AUGUSTA — The Maine Senate approved a bill from Senate President Troy Jackson, D-Allagash, to protect Maine trucking jobs in a vote of 24-9 on Wednesday. LD 188, “An Act Regarding the Transportation of Products in the Forest Products Industry” would fine large trucking companies and landowners for failing to follow federal cabotage laws.
“It’s simple. All Maine truckers and loggers are asking for is that federal laws be enforced so they can do their jobs. A vote against this bill is a vote against Maine jobs, and loggers in the Maine woods won’t forget it,” said President Jackson. “Large landowners have continued to flout federal law so they pay low wages and grow their bottom-line. With this bill, we have an opportunity to hold violators accountable and protect Maine trucking jobs.”

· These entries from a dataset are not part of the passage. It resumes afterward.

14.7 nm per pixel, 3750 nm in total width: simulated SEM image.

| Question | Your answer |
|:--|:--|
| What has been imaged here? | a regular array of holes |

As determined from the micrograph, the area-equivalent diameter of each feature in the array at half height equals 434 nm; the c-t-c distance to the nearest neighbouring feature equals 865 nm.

The term “cabotage” refers to point-to-point truckloads in the United States. Under federal law, Canadian drivers are allowed to deliver international shipments into the US and then pick up a load to be delivered back to Canada. However, at no time can a driver deliver their initial load in the US, pick up a subsequent load in the US and deliver that load to another destination within the country.
In the Maine woods, large landowners use Canadian truck drivers to deliver loads within the state at a cheaper rate, which violates federal cabotage law, depresses the wages and eliminates Maine trucking jobs. Canadian drivers can perform the same job as Maine truck drivers at a cheaper rate due to a favorable exchange rate and their national health care system.
LD 188 would apply to any landowner who owns 50,000 or more acres of forest land. The penalty takes effect after three violations of federal cabotage law.
LD 188 will now go to the House for additional votes before returning to the floor of the Senate for enactment.